Our Manchester Dispute Resolution Team has advised the Karen Millen Group on its dispute with Irish Dunnes Stores regarding the individual character of unregistered Community designs since its inception. Following on from our comments in April on the Advocate General’s opinion in Karen Millen Fashions Ltd v Dunnes Stores (Case C-345/13), the Court of Justice of the European Union (CJEU) has now given its ruling. The full text of the CJEU’s ruling can be found here.
Karen Millen Fashions is a UK-headquartered international women’s fashion brand that trades in 65 countries. In 2005 it began selling two versions of a striped shirt and a black knit top in Ireland. Dunnes, an Irish fashion retailer, purchased examples of these garments and had copies made. The copies were being sold in Dunnes’ stores by late 2006.
In early 2007, Karen Millen Fashions brought proceedings against Dunnes in the High Court of Ireland, claiming that the copies infringed its unregistered Community design rights in the garments. The High Court upheld Karen Millen Fashions’ action and Dunnes appealed to the Irish Supreme Court.
Whilst acknowledging that it had engaged in copying, Dunnes disputed that Karen Millen Fashions was the owner of unregistered Community design rights in the garments because, first, the garments did not have individual character and, second, even if they did, Karen Millen Fashions had not proven that as a matter of fact.

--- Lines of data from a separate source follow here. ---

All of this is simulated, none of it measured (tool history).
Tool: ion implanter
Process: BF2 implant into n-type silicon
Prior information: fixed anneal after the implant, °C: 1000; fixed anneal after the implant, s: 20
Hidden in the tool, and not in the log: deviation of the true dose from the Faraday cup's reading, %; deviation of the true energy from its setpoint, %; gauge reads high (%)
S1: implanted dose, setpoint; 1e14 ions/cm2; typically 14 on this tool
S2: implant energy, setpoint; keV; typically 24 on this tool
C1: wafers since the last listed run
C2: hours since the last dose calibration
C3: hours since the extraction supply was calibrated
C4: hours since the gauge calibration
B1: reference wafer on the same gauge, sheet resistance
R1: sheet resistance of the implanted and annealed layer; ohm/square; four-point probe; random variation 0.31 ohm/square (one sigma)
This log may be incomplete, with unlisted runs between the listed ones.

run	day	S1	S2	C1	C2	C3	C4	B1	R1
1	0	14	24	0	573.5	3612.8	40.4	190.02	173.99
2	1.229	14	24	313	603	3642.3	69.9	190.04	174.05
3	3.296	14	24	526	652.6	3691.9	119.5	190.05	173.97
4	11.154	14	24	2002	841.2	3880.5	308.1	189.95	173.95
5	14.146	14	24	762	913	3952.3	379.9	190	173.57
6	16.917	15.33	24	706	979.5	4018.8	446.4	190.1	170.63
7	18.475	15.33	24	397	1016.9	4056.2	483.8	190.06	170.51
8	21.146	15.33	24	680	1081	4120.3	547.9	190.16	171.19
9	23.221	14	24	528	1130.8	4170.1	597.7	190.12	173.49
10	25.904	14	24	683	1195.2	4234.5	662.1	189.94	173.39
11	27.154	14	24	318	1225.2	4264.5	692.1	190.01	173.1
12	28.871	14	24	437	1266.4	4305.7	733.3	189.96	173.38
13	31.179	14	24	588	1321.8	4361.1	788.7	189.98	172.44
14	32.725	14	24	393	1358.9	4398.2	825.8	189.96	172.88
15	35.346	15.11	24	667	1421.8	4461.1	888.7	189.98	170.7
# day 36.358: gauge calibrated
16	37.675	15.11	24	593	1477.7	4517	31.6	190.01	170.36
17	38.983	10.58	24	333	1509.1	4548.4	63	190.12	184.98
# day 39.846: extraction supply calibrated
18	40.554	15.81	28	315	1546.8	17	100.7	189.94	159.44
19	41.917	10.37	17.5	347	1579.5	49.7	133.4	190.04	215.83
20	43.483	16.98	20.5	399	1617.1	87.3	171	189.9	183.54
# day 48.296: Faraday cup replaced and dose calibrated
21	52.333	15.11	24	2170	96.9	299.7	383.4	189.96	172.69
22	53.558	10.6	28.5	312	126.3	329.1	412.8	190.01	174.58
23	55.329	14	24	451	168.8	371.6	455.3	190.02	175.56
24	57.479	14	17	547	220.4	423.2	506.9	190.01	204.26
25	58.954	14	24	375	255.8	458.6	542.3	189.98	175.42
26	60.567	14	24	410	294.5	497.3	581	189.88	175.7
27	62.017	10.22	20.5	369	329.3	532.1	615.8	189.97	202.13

The Irish Supreme Court stayed the proceedings and referred the following questions to the CJEU:
- When assessing the individual character of a design, is it appropriate to consider whether its overall impression differs from that produced by a combination of features taken from a number of earlier designs?
- When assessing the validity of an unregistered Community design, is the owner required to prove, as a matter of fact, that it has individual character?
The CJEU made the following rulings:
- For a design to have individual character, the overall impression it produces must be different from that produced by one or more designs taken individually, not by a combination of features taken in isolation and drawn from a number of earlier designs.
- For an unregistered Community design to be valid, the owner is not required to prove that it has individual character. The owner need only indicate the elements of the design which, in his or her view, give rise to individual character.
The ruling of the CJEU is favourable to those in the fashion industry. It makes it easier for designers to enforce their unregistered Community design rights against third parties, which is particularly helpful in the fashion world where designs often have a short life-span. On the other hand, the CJEU’s ruling also means that fast fashion retailers who follow catwalk trends and sell look-alike items at a low price point will need to be more careful when creating their garments.